(Originally published in Side-By-Side newsletter, Summer 2010 edition.)
When I first arrived at Friendship Park nine years ago, Alise growled and yelled at strangers when they came through the gate. She sat with her friends near the front of the park. It was a rough bunch of scary looking characters, lots of prison tattoos, obviously folks who camped out, who trusted very few outside their circle and kept their guard up. Alise, a white woman in her thirties at that time, had crazy blond dreadlocks that only added to her off-putting persona.
It was the day Alise screamed at me as I walked past, "You're one crazy f---ing pastor!" that I realized I was "in." Stunned, caught completely off-guard, I stopped in my tracks. Then it hit me. Coming from Alise, this was a huge compliment! I slowly turned around and headed towards her and gave her a big hug.
Slowly, through the Side-By-Side candle ministry and cautious visits, I was accepted by this closed group. Alise began calling me "The SMUD Lady" (for Sacramento Municipal Utility District), because the candles Side-by-Side gives away are her form of "electricity" in her tent on the river.
When I first met her, Alise rejected attention and refused to have her photo taken. Today she has agreed to let me share her story here. I am deeply grateful and humbled to do so.
41 years old now, Alise grew up in and around Sacramento and Davis. She describes the adoptive mother who raised her as "crazy." She realizes now that her mother probably was mentally ill. Her parents split when Alise was quite small and she rarely saw her father, a sociology professor. She describes him as pretty messed up. When Alise was 19 years old, her father took his own life. She says both her parents were "twisted." Life at home was hard, so Alise left the insanity at age 15 and has been homeless off and on since then. She never finished high school because she just couldn't stay on task. She admits she may have some type of hyperactivity because her thoughts are still very flighty. She's never been assessed.
Alise has six children, five of whom she knows. Her 15-year-old twins live in Sacramento with their father, and volunteered this summer at Loaves & Fishes. Alise camps on the banks of the Sacramento River in a secluded forest with her dog, Chopper. Chopper is her protection and companion. I know better than to get near Chopper unless Alise has a firm grip on his collar. It's rough out on the river. Last night, Alise heard a terrible thud from something falling off the highway bridge near her. She grabbed Chopper as he went to investigate, when she realized it was a woman's body. "It freaked me out," she said, "I'll never forget that sound."
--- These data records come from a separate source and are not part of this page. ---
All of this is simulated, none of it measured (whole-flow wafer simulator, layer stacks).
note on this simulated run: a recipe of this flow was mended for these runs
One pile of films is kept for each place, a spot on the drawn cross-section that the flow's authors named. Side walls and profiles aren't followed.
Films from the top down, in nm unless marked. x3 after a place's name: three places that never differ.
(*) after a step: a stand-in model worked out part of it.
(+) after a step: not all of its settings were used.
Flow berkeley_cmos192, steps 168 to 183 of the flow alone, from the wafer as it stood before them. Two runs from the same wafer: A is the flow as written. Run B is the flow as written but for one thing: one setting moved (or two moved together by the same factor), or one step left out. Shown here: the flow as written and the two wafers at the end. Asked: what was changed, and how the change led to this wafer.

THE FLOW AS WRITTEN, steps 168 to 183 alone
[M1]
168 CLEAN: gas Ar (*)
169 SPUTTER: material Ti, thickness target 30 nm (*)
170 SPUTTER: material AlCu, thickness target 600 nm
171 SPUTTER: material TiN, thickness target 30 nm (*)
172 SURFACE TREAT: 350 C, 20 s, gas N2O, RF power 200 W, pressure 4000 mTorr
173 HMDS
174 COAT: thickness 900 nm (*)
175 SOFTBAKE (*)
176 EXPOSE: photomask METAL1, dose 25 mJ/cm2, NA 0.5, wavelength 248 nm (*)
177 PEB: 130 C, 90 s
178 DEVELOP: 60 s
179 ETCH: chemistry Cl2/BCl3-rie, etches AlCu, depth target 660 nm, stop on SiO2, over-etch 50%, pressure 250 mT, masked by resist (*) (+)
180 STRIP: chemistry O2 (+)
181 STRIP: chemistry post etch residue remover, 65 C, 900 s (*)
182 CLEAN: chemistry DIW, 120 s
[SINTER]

Currently Alise works part time for Loaves & Fishes stamping lunch tickets as the ticket numbers are called. She's worked for Loaves from time to time for four years. Though she doesn't make a lot of money, Alise says, "At least I'm not sitting on the street corner selling dope anymore." She admits that drugs were a part of her life and showed me the needle marks on her arm to prove it. I also noticed the scars from the past where she's intentionally cut herself, and the colorful tattoos down her forearm that disguise what is there. She's backed way off the drugs in recent years. I asked her what changed and she said she doesn't have the strength to continue the lifestyle. It's a lot of work to live that way. She's mellowed a lot over the years. She says she still yells at people, but has to watch it since now she works at Loaves.
Alise has a golden heart that shines even more than her golden hair. When a friend dies, Alise carries the large spray of flowers from the Friendship Park memorial service out to the river, where friends hold their own private celebration. Many of her friends and campmates have died over the years. The last one was a suicide and Alise brought a large cross woven from vines and branches to the Friendship Park service and placed it in the memorial wall fountain pool. She rarely attends and never speaks at the services because it is just too difficult.
I asked Alise what she would say to people about homelessness. "People think we're scum. Get over it. We are all just the same," she said. "Whenever you are judging a book by its cover, open it up and read it – at least the first two chapters."
Recently Alise was a bridesmaid in a wedding I officiated at Loaves & Fishes for another formerly homeless worker and his fiancée. Alise, who never wears dresses or fixes herself up, found a dress for the occasion but could not find appropriate shoes. So she made the other women in the wedding, including me, agree to go barefoot with her, but I forgot. "Hey, you have shoes on," barked Alise. I immediately took off my high-heeled boots (it was winter) and stood in my stocking feet on the concrete floor as I officiated the ceremony. If you say you are going to do something, you do it. We stood in solidarity together, a shoeless bridal party.
Today Alise doesn't snarl or call me a crazy f---ing pastor when we see each other in Friendship Park or in a crowded dining room at the church community breakfast. Over the noise and confusion she calls out, "I love you!" And I respond, "I love you too, Alise!"